Recent studies by Statistical Research, Inc. (SRI) indicate the total number of TV sets in homes is on the rise, and many of these are winding up in kids’ bedrooms.
SRI’s 1996 Television Ownership Survey found that 48 percent of households with children under the age of 18 own three or more TV sets. That’s more than double the 1981 survey result of 22 percent.
Two separate studies, the Children’s Lifestyles Study and the Home Technology Study, both carried out in 1995, found that just over a third of children under 12 have TVs in their bedrooms. Fifty-three percent of households with teens reported sets in kids’ bedrooms.
The studies identify two factors as influencing whether kids have bedroom TV sets. First, kids are twice as likely to have a set in their room if their household also owns a video game system. Second, the studies suggest an inverse relationship between household education level and TV sets in kids’ rooms: In households where the highest level of education was at least a college degree, kids were about half as likely to have their own TV sets as their counterparts in households with lower levels of education, though this discrepancy was less marked for teens.
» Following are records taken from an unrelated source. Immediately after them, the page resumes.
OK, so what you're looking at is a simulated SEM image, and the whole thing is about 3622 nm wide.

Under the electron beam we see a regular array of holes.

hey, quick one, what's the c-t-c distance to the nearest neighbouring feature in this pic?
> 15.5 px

Kids also have greater private access to TV-related technology. One-fifth of homes with a child under 12 and one-third of homes with a teen reported a video game system in a child’s bedroom. In addition, about one-fifth of kids have access to cable or a VCR. Perhaps surprisingly, the number of homes in which TV sets and computers are both present in children’s rooms was small only three and five percent for kids under 12 and teens, respectively.
SRI suggests that measuring kids viewing habits poses a real challenge, since so many methodologies rely on parental supervision or assistance, which is just not available when kids are watching TV in the privacy of their rooms.